Through the “Snowmass” process, particle physicists discussed the field’s biggest unanswered questions and thoroughly analyzed the tools needed to answer them.

Photo of Breaking Snowmass Physicists
Photo by Reidar Hahn, Fermilab

Particle physics has made huge advances in the past few decades. Forty years ago, the Standard Model of particle physics, which identifies the building blocks of matter and describes the interactions that bind them, was just in its infancy. Today, it’s a very successful model of how all the visible matter in the universe works.

“Yet there are, right now, great opportunities for great discoveries,” Purdue University physics professor Ian Shipsey said at a major particle physics meeting in Minneapolis this week. "There are still many fundamental questions unanswered by the Standard Model. These relate both to the ingredients of the Standard Model—especially the Higgs particle and neutrinos—and to the 95 percent of the universe that’s made up of the mysterious stuff we call dark matter and dark energy: stuff that's not in the Standard Model at all.

“As Sir Isaac Newton said, ‘what we know is a droplet; what we don’t know is an ocean.’ It’s our ocean to find.”

To chart the most efficient path toward exploring that ocean and answering fundamental questions about the nature of energy, matter, space and time, the particle physics community spent the past nine months carefully analyzing the field's most pressing scientific questions and conducting detailed studies of the future tools and experiments that could answer them. Then, in late July and early August, nearly 700 particle physicists from almost 100 universities and laboratories came together for nine days in a culmination of these efforts.

Photo of Snowmass group

Nearly 700 particle physicists met to discuss the field's unanswered scientific questions and the tools that could address them.
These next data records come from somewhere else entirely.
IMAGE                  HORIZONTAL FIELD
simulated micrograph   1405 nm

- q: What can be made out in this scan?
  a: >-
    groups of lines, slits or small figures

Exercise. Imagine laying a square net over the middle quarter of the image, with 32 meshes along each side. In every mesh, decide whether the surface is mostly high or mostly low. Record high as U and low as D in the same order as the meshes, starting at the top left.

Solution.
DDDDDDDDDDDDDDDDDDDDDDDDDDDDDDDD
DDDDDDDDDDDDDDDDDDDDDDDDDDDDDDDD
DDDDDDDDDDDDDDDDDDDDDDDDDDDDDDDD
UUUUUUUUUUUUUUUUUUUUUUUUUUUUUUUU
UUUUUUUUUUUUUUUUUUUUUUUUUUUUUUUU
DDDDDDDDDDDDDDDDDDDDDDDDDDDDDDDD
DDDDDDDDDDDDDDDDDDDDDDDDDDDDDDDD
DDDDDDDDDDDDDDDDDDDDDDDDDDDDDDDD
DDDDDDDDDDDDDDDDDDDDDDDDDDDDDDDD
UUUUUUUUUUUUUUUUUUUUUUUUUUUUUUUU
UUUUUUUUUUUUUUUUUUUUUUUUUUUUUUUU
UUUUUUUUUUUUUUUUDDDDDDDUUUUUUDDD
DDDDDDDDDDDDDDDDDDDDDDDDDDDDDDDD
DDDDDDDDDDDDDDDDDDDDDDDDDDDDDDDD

Photo by Reidar Hahn, Fermilab

The final report from this “Snowmass Community Summer Study” meeting, to be published this fall, will make the case for the scientific importance of these questions and the facilities and experiments needed to answer them.

The following provides a flavor of these questions:
 

• The Higgs particle is unlike any other particle we have ever encountered. Why is it different? Are there more?
 

• Neutrinos are very light, elusive particles that change their identity as they travel. How do they fit into our understanding of nature?
 

• The known particles constitute one-sixth of all the matter in the universe. The rest we call dark matter. But what is it? Can we detect these particles in our labs? Are there other undiscovered particles in nature?
 

• There are four known forces in nature. Are these manifestations of a single unified force? Are there unexpected new forces?
 

• Are there new hidden dimensions of space and time?
 

• Both matter and anti-matter were produced in the big bang, but today our world is composed only of matter. Why?
 

• Why is the expansion of the universe accelerating?
 

“For millennia, all great societies have asked these types of questions, although usually in plainer language: Where did the world come from, what is it made of, what holds it together and how will it end?” said Shipsey, who is the chair-elect of the Division of Particles and Fields of the American Physical Society, which organized the Snowmass process. “The global high-energy physics program will continue to reveal a cosmos more wonderful than we can possibly imagine.”

Along with input from the US Department of Energy and the National Science Foundation, the Snowmass report will inform the US Particle Physics Project Prioritization Panel as it creates a new strategic plan for future US high-energy physics investments.